I’ve mostly been into the open-ended sandbox stuff lately, so it’s nice to play some stuff that’s very very linear. Tomb Raider evokes a really nice sense of environmental majesty, and is surprisingly tense in places - although the main place that happens is actually the middle of the game, so that’s a little disappointing. And Burnout, well, my hands haven’t sweated this much since Smash.

Comics:

Batgirl: Destruction’s Daughter
Gotham Central: Unresolved Targets

Birds of Prey: Sensei and Student
Nextwave: Agents of Hate - This is What They Want

For straight superhero action, it’s hard to beat Gail Simone on Birds of Prey. Tight plotting, sensible and human characterization - and by that I mean her characters almost always behave in a manner consistent with their previously established motivations, personality and intelligence, which is pretty fucking rare in superhero comics - and it manages the nifty combo of usually-feminist writing and Ed Benes sex-art, so yay both worlds!

Nextwave, meanwhile…


Txt:

The Cobweb

The Prestige

I got The Prestige on the basis of “by Christopher Priest”. It wasn’t until I got home and looked it up that I found out it wasn’t actually this Christopher Priest, but rather some English dude, so thank god it turned out to be really damn good anyway. And I’m still not sure about the misdirection, goddammit.

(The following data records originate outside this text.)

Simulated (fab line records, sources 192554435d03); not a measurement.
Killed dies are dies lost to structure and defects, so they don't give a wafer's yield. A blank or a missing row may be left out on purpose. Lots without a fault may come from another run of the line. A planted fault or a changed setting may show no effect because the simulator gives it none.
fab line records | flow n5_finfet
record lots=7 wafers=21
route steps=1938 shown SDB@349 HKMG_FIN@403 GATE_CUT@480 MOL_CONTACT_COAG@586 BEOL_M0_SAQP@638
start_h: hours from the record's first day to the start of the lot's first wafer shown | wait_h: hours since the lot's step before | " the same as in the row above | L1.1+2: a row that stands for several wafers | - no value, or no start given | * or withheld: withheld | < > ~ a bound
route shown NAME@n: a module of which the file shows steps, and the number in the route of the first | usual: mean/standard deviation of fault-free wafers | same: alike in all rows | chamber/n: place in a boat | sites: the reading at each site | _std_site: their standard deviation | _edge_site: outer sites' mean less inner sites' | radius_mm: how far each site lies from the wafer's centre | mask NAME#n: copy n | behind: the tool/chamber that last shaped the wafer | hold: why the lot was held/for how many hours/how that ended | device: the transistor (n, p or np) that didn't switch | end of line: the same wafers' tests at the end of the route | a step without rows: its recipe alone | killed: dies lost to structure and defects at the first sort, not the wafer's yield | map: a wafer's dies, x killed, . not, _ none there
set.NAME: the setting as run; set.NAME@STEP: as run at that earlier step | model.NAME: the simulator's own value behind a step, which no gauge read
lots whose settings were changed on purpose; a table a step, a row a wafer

Cobweb: The dual-author thing put me off at first, but the more I read it, the more it looked like Stephenson had just outsourced the research, because the whole thing has Stephenson’s style condensing on the surface of the page. The thing I like about Stephenson is that, yeah, everything he writes is totally SF-style, but somehow he always manages to avoid this. By SF-style, I’m talking about the worldbuilding and sense of place and time, and it’s kind of the same thing that Douglas Adams was sooooo good at, taking a world and weaving detail after detail of these worlds that look so strange to an alien, English perspective, and then turning that tourist-view onto familiar territory, giving the reader the realization that every culture consists of a dyslexic gestalt of thousands of years of territorial disputes, sky-beard worship and dietary restrictions, and honestly the idea that wearing bits of shaped, liquified sand in front of your eyes, sitting in a tin can blasting ten miles above the earth on trails of burning dinosaur bones at a speed that renders the very air howling and deranged whilst reading pictographs of four-color ink that attempts to sell you a novel method for shining your shoes in the bathtub is some unbelievably weird shit. The Baroque Cycle is the apex - or, possibly, nadir - of this, with expositional bits like a character declaiming a brief history of the Continent’s political and military history to his fucking horse.

3 Responses to “Off the Grid”

  1. Mars Says:

    Yeah, I miss kicking your ass in Smash. ;)

  2. zwrk Says:

    BITCH YOU KNOW WE WERE EVEN

    …is there a good, fast “fuck you” game on Live yet?

  3. Mars Says:

    I wish……my xbox has been collecting dust ever since we burned through R6:Vegas.

    All the fun games seem to be on the Wii.